2015-03-16 10:16 Xinhua Web Editor: Gu Liping

Japan needs to seek reconciliation with its neighboring countries through facing up to its wartime past, just like what Germany has done, a Japanese former senior official with the country's foreign ministry told Xinhua in an exclusive interview recently.

Ukeru Magosaki, who served as the head of the Intelligence and Analysis Bureau in the ministry, highly hailed German Chancellor Angela Merkel's keen urges here last week that Japan should look at its past openly and squarely, adding Japan's politicians should take the lead to correct current wrong historical perception.

The German chancellor said last Monday that Germany was reintroduced to and accepted by the international community because her country "did face its past squarely."

But Fumio Kishida, Japan's top diplomat, quibbled that the two countries can not be easily compared over the issue due to their differences.

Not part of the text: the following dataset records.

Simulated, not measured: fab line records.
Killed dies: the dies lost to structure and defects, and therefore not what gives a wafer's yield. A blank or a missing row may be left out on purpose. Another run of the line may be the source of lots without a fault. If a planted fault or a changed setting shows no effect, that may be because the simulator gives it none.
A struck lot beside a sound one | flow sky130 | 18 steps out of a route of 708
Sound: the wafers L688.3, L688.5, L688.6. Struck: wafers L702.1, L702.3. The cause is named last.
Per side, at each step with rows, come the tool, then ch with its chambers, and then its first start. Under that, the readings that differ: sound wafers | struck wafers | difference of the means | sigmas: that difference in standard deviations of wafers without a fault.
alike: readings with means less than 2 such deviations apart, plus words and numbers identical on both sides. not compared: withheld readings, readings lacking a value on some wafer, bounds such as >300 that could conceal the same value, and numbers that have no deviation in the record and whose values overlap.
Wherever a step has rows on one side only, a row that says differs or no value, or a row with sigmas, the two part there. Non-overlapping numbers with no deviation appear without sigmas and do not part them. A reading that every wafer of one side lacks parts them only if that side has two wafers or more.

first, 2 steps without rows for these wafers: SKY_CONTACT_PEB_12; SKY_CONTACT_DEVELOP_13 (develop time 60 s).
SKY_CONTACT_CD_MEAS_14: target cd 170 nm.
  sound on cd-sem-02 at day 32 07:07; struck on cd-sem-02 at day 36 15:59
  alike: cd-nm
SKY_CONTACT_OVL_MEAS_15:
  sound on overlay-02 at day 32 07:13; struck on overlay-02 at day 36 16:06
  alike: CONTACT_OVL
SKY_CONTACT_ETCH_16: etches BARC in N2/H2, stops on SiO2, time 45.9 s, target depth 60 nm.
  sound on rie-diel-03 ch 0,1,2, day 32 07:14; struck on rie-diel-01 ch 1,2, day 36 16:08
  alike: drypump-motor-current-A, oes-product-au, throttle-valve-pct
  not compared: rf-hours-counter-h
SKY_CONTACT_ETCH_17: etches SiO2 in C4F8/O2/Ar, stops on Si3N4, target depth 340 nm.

"Both Japan and Germany brought agonies to their neighbors through aggressions and there is no difference in the nature of aggression," said Magosaki, adding Japan should learn from Germany to admit the fact and to make it a foundation of reconciliation between Japan and its neighbors.

He pointed out that some groups in Japan have tried to deteriorate the correct historical reflection. He recalled the efforts made by Japan and China in the 1970s when they were about to normalize relations, saying the efforts were similar to those Germany and France did after World War Two.

He further elaborated that rightists here, including Prime Minister Shinzo Abe, a well-known historical revisionist, are making tremendous efforts to deny or whitewash Japan's wartime crimes such as the issue of "comfort women," a euphemism for wartime sex slaves forcibly recruited by the Japanese Imperial Army, and the Nanjing Massacre.

"They attempt to deny the 'comfort women' issue by arguing whether or not the victims were forcibly recruited, but the fact is that the military truly involved in" the recruitment through coaxing and coercion, he said.

"These rightists also tried to question the exact number of the victims of the Nanjing Massacre so as to deny the war crime. But the fact is that the massacre occurred."

"Japan has a disgraceful period in history and we should look at it squarely. But Abe and some of his important political allies, such as Tomomi Inada, the policy chief of Japan's ruling Liberal Democratic Party, could not treat the wartime past properly," the veteran diplomat told Xinhua, adding he doubted if the Abe's administration would take a correct history perception in the future.

Magosaki said the history-whitewashing trend here in Japan roots in the stagnant social development which triggered strong complaints in the Japanese society and the government has done nothing to relieve the negative sentiment.

"Therefore, the easiest way to release the resentment is to attack South Korea and China and this is what is happening in Japan," said the former senior official.

On the new statement that would be issued by Abe at the 70th anniversary of the end of World War Two this summer, Magosaki said the prime minister will stress on his "active pacifist" which mainly focuses on exercising the right to collective self-defense.

"The so-called 'active pacifist' will contribute nothing to the world peace, but, will bring Japan into fatal conflicts," the former intelligence analyst said, adding that the Abe's doctrine has made Japan been targeted by terrorists, referring to two Japanese nationals were killed by Islamic State militants recently after Abe's announcement of an assistance worth about 200 million U.S. dollars to the Mideast countries to fight against extremists.

"The 'active pacifist' will be the core of the new war anniversary statement. But Japan and the world will not benefit from the country's involvement in conflicts, especially the wars launched by the United States in Iraq and Afghanistan," Magosaki concluded.